The Cuckoo’s Calling
 
I’m not interested in crime. However, it is by far one of the most popular genres on shelves if not the most popular. Still, I dived into the novel halfway knowing I wouldn’t like it. Then, something happened. I don’t know what exactly triggered my brain to think this way but I found myself nodding at this crime novel with approval. I liked it a lot.
 
First things first, we all know that if you peel back the mask of Robert Galbraith, you’ll find J.K Rowling. The author of ‘Harry Potter’ and a billion spells I can’t pronounce. As it turns out, replacing wands with notepads and prosthetic legs did her a world of good. This is coming from somebody who still hasn’t read the last ‘Harry Potter’ book and it seems to me that this was what she was born to write. Who’d have thought the same person who brought you Dobby, a loveable elf, could bring a host of characters who come from the gutted London streets.
 
‘The Cuckoo’s Calling’ is about a private investigator, Cormoran Strike who is hired by the brother of a dead supermodel, Lula Landry who falls off a balcony. The case was closed as a suicide but Strike’s job is find out if she was pushed off and by who. Now, this book is all about the dark streets of London. Most of the shadows seen dancing on the wall are either drug addicted actors, rappers shot skyward to the stars, rich wives and vile fashion designers. Most of the cast is designed to be hated but even those venomous characters play their part and you want to find out what happens to them. Who knows if they are exaggerated versions of the people Robert Galbraith is trying to cast but they are intriguing, they are interesting and they all have something to say, usually in the form of swear words after every third word but still, you get the idea. 

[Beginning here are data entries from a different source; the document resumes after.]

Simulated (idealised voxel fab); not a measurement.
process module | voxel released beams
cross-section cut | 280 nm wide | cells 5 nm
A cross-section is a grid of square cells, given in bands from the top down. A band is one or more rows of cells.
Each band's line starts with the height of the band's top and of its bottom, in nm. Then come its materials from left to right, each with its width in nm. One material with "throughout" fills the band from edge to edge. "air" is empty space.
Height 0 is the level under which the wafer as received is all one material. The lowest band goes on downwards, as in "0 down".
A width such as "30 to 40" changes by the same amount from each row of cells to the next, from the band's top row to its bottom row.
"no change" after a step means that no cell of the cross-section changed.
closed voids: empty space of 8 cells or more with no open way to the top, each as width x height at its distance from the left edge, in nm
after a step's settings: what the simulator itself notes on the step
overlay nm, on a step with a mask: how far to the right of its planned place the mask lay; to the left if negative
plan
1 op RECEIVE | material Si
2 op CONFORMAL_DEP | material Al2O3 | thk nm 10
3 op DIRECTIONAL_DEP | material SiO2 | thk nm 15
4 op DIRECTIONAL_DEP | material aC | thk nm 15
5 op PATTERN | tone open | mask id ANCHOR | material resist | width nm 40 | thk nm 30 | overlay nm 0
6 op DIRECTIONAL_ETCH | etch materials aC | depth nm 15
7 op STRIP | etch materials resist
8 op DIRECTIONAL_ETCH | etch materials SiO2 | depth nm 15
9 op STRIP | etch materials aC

Strike makes for an interesting protagonist, he’s certainly somebody you can root for and why not? He’s a war hero, he has a prosthetic leg (ergo, his weakness), he’s crumbling in debt, he’s practically homeless and Galbraith (I’ll stick with the pseudonym) describes him as somebody who most people wouldn’t find attractive. Despite all of that, at first I found him a bit boring. I didn’t care much for his war story, I’ve heard that before in stories and I also lost interest in his family history which I thought made for tedious backstory but then again, its clever that the private investigator, a man paid to root around in somebody else’s dirty laundry gets his own wardrobe vandalized too. Also, his surname, ‘Strike’, I didn’t quite know what to make of it. Did I like it? Not to begin with. At first I found it unconvincing as a surname and more appealing as a nickname but as the story went on, I changed my mind and enjoyed his name. What’s great about it is that it demands the reader to summon an image of him and Strike doesn’t sound like the name of a scrawny lawyer. This man is grizzled, a bit like an angry bear sometimes. Furthermore, Strike isn’t what you would call well-kept or tidy. He makes any space his own as quickly as a wine stain ruins a carpet and he shows no care at all to his own tidiness. His own un-kept world clashes against his own job which calls for meticulous detail and planning and a lot of the time, Strike jumps feet first into hell without a backup plan.
 
I can’t remember much of the language of ‘Harry Potter’. I read most of them at school and they were children’s and YA books. ‘The Cuckoo’s Calling’ is undeniably for adults. F-bombs are scattered all over the pages, sometimes a few too many I thought and even the hated ‘C’ is spat a few times. You can tell instantly that this is England. London is used as a metaphor for Strike’s lonely existence more than once and even though I don’t know London at all, I could picture the capital and as I read I was there and if a book can pluck you out of your comfy chair and drop you without a map into a new world, that book is worth keeping around. The main star though is the cast, I know I’ve mentioned them a few times but they really are quite something. There aren’t many friendly people there but what I loved most of all was Strike’s relationship with his temporary secretory, Robin. As the story unfolds, she falls under the spell of detective work, she uses initiative to help root out the anomalies and with her speedy typing and eye for discovery, she becomes the Watson to Strike’s pursuits as a less than able walking man on a hunt for a phantom killer.
 
‘The Cuckoo’s Calling’ is a triumph. So much so I would love to read more of Robert Galbraith’s work. Happily, he (or she) is eager to continue the series and even though I’m not into crime, I’m OK with making exceptions for these books. If you want a nasty image of London inhabited by some of the nastiest characters in black and white, I’d go with this.